I'm pulling data from a number of different tables and joining them to a base table as shown below:
df <- tbl(ch, dbplyr::in_schema("schem1", 'education_data')) %>%
select(ID, ProviderKey,ReportingPeriodKey,EthnicityKey) %>%
left_join(
tbl(ch, dbplyr::in_schema("data_schem", 'ReportingPeriodDimensions')) %>%
select(ReportingPeriodKey,ReportingYear),
by = "ReportingPeriodKey"
) %>%
left_join(
tbl(ch, dbplyr::in_schema("data_schem", 'ProviderDimensions')) %>%
select(ProviderKey, ProviderName),
by = "ProviderKey"
) %>%
left_join(
tbl(ch, dbplyr::in_schema("sdr", 'EthnicityDim')) %>%
select(EthnicityKey,Ethnicity_description),
by = "EthnicityKey"
) %>%
filter(ReportingYear %in% ("2015","2016","2017"))

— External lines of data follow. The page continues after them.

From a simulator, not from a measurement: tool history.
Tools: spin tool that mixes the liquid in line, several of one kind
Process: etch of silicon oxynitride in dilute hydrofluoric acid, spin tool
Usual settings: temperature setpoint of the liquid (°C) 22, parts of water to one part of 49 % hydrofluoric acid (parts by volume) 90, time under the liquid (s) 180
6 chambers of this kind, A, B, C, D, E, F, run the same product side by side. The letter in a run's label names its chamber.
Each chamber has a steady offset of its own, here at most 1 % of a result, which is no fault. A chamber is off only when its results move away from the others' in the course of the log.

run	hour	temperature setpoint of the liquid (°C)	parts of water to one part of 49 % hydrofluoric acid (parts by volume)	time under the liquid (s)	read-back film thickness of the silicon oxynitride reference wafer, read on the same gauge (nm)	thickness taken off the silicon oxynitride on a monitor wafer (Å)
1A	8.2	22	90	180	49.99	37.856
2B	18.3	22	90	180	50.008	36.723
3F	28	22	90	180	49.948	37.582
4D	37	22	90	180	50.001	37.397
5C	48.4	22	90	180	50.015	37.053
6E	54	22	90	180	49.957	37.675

When I check the SQL code with show_query(df)
, there is a 'SELECT' SQL command of the base table 'education_data' and all it's variables selected for each of the joins performed, which is 3x in this example. I often need to join around 8 or 9 other tables depending on the number of dimensions tables I need to join.
This seems very inefficient, especially when I'm pulling tables with records that run into the millions. Is there any work around for that using R commands rather than coding SQL directly?
I am guessing that instead of seeing tidy SQL queries that look like:
SELECT a.col1, a.col2, b.col3, c.col4
FROM table_A AS a
LEFT JOIN table_B AS b
ON a.col = b.col
LEFT JOIN table_C AS c
ON b.col = c.col
You are instead seeing nested queries that look more like:
SELECT LHS.col1, LHS.col2, LHS.col3, RHS.col4
FROM (
SELECT LHS.col1, LHS.col2, RHS.col3
FROM table_A AS LHS
LEFT JOIN table_B AS RHS
ON LHS.col = RHS.col
) AS LHS
LEFT JOIN table_C AS RHS
ON LHS.col = RHS.col
But with much worse layout.
I agree that the first example is nicer formatted, easier to read, and good coding practice. In contrast the autogenerated SQL code by dbplyr is rather ugly.
In general I do not worry about this. Human written SQL code is intended to be human and machine readable. Autogenerated SQL code from dbplyr is mainly intended to be machine readable. Your SQL interpreter will most likely execute the two variations in the same way. As the complexity of my work with dbplyr increases, so to does my trust that the SQL interpreter can find an efficient way to execute the query.
I have never noticed major performance differences between autogenerated SQL from dbplyr and equivalent, human-tidied code. But I have not tested this extensively. If you do run such tests, they would be an excellent answer to add to this question.
Some things you can do if you are concerned about performance:
As suggested by @danblack, ensure your tables have indices on the columns you are joining by. Perhaps a clustered index on the most important column. One way to do this without leaving R is DBI::dbExecute("sql string for adding an index goes here")
which will execute the command you give it in the database.
Write out key intermediate tables into the database & index. For example if table A is made by joining tables B an C, then executing a self-join of A with A will involve three joins ( (B-C)-(B-C) ) if working from tables B and C directly, but only one join if you have written table A to the database ( A-A ).
Depending on the context, you could partition each table prior to joining and then append the output tables together. For example, use a loop in R to run one query for each reporting year. Running joins on smaller sets of input data tends to perform faster.